We also have some SPARQL specific sugar, like tracker endpoint
that lets you create transient SPARQL services.
All miner-specific subcommands, or those that relied implicitly on their details did move to the tracker-miners repo, the tracker3 command is extensible to allow this.
Documentation
In case this was not clear, we want to be a general purpose data storage solution. We did spend quite some time improving and extending the developer and ontology documentation, adding migration notes… there’s even an incipient SPARQL tutorial!
There is a sneak preview of the API documentation at our site. It’s nice being able to tell that again!
Better tests
Tracker additionally ships a small helper python library to make it easy writing tests against Tracker infrastructure. There’s many new and deeper tests all over the place, e.g. around new syntax support.
Up next…
You’ve seen some talk about sandboxing, but nothing about sandboxing itself. That’s right, support for it is in a branch and will probably be part of 2.99.2. Now the path is paved for it to be transparent.
We currently are starting the race to update users. Sam got some nice progress on nautilus, and I just got started at shaving a yak on a cricket.
The porting is not completely straightforward. With few nice exceptions, a good amount of the tracker code around is stuck in some time frozen “as long as it works”, cargo-culted state. This sounds like a good opportunity to modernize queries, and introduce the usage of compiled statements. We are optimist that we’ll get most major players ported in time, and made 3.x able to install and run in parallel in case we miss the goal.
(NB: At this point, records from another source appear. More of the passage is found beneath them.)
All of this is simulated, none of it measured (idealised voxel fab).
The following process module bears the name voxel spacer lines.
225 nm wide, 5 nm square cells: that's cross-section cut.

A call to application developers
We are no longer just “that indexer thingy”. If you need to store data with more depth than a table. If you missed your database design and relational algebra classes, or don’t miss them at all. We’ve got to talk :), come visit us at #tracker.
A call to distributors
We made tracker and tracker-miners 3.x able to install and run in parallel to tracker 2.x, and we expect users to get updated to it over time.
Given that it will get reflected in nightly flatpaks, and Tracker miners are host services, we recommend that tracker3 development releases are made available or easy to install in current stable distribution releases. Early testers and ourselves will thank you.
It’s impressive how you have been working on so many fronts. Tracker 3 is going to be a remarkable milestone. Congratulations, Carlos and Sam!
Thank you Antonio :). We do hope so!
I’d love to have more CLI examples for “tracker sparql” and “tracker sql”. Will it be possible to “CREATE DATABASE” and actions like that. Targeted at novice users rather than full-fledged gurus 😉
Thank you @amano for your interest :).
The tracker-sparql manpage has some examples, it definitely could welcome some additions/updates though. The “tracker sql” command stands a lowlevel tool, using it does take some knowledge about the database structure.
That said, the user experience of our CLI tools could definitely get a facelift, a shell mode at least.
In Tracker, the database structure is defined by the ontology, we don’t allow database structure changes that don’t come through it. There’s some docs to write one (again, subject to extend), and trying things out should be easy now with e.g. “tracker3 endpoint –dbus-service org.example.Example –ontology-path ~/my-test-ontology/”
There’s indeed a learning curve with SPARQL, and there’s not a lot of generic internet documentation that is not simple slides or dense papers. That is the main motivation behind our own SPARQL tutorial :).
Oh, OK. My misconception was that the SQL “layer” was for the “common Joes” who come with a bit of basic SQL syntax knowledge. While it is the other way round and “tacker sql” is a bad starting point to get into the SPARQL concept.
I would like to have a list of easy examples to get into the thing:
Real world examples like:
Assume you have all Beatles albums in your Music folder and already indexed by tracker:
Now manually query those things from the DB:
All files in Music/Beatles/
All files with an Album tag
File from the White album
Things like that.